BW: Again, I think teams look to play it safe for the most part so an injured guy is a big question mark.
RHQ: Was that frustrating considering what you did at K-State? You scored in a variety of ways there, you even played power forward a lot and did a good chunk of your damage by posting-up and even from beyond the arc.
BW: Naaah, it just made me more hungry to show folks when I got to this level, what I could do. Even if I hadn't gotten drafted, I still would have put in the work and made it to this level, I know it. I just knew I could hang with these guys and this type of talent, so it was all about just getting a chance to show what I could do. Luckily that chance came in the second round as opposed to going through Summer League or Free Agency you know?
RHQ: What about on draft day, did you have an idea of where you were going to go? Did you think you'd end up being a second-round pick as opposed to a first-round one?
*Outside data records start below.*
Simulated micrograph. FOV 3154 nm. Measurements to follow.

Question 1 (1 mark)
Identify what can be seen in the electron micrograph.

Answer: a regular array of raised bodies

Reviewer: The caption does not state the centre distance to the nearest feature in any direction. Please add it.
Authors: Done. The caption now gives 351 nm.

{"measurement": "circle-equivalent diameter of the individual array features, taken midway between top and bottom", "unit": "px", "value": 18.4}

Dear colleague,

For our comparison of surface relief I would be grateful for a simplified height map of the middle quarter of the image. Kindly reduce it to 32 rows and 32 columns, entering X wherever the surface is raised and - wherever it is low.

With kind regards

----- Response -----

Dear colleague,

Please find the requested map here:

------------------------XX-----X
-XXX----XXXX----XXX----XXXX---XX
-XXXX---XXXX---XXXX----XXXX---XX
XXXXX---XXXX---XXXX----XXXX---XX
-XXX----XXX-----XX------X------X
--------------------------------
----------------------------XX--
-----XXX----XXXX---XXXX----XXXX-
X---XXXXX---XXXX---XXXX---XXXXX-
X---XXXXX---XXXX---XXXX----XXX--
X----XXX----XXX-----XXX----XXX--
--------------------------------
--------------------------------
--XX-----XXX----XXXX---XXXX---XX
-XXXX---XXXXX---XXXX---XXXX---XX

BW: Naaah, not really. I just watched the draft like I do every year. I got picked 47th, got traded to Boston, and I'm here now (laughs.)
RHQ: Can you contrast your time in Boston, obviously you were behind a lot of veterans that had their end goals, an NBA Title, in mind, and now you're thriving in this system in New York.
BW: It's a different system, but really, it's all about having an opportunity to play; to go out there and be able to make mistakes and learn from the mistakes I make. Teams like Boston, you know, they don't have room for mistakes so it's hard to put young guys out there and play mistake free - it's hard for anybody looking over their shoulder. That's just the situation I was in.
RHQ: What's it like playing for Mike D'Antoni?
BW: It's fun...
RHQ: ...compared to your college coach who everyone assumes is so intense...
BW: ...aaah, that's a big misconception.
RHQ: Is it?
BW: Yeah, a big misconception. Frank is just one of those guys who you can tell just wants to get out on the court, and be out there playing. It's good that he's like that, so in tune with the game. I mean, he's a fiery guy and wants to win, but he's not maniac (laughs.) Coach D'Antoni though is the complete opposite of that, you know, get out there, move the ball, have fun type thing, so it's two different approaches.
RHQ: Last question, if you were to give advice to a player going through the draft process, someone who like might not end up being a first-round pick, what would be the one thing you'd tell them?
BW: Man...I'd say never let anyone tell you what you can't do...that would be my biggest thing. Because at the end of the day, the decision's still yours, it's still your life, and don't let anyone make that decision for you. The work ahead of you is going to be hard enough as it is, so you have to be 100% comfortable with your own decision, so do it for you.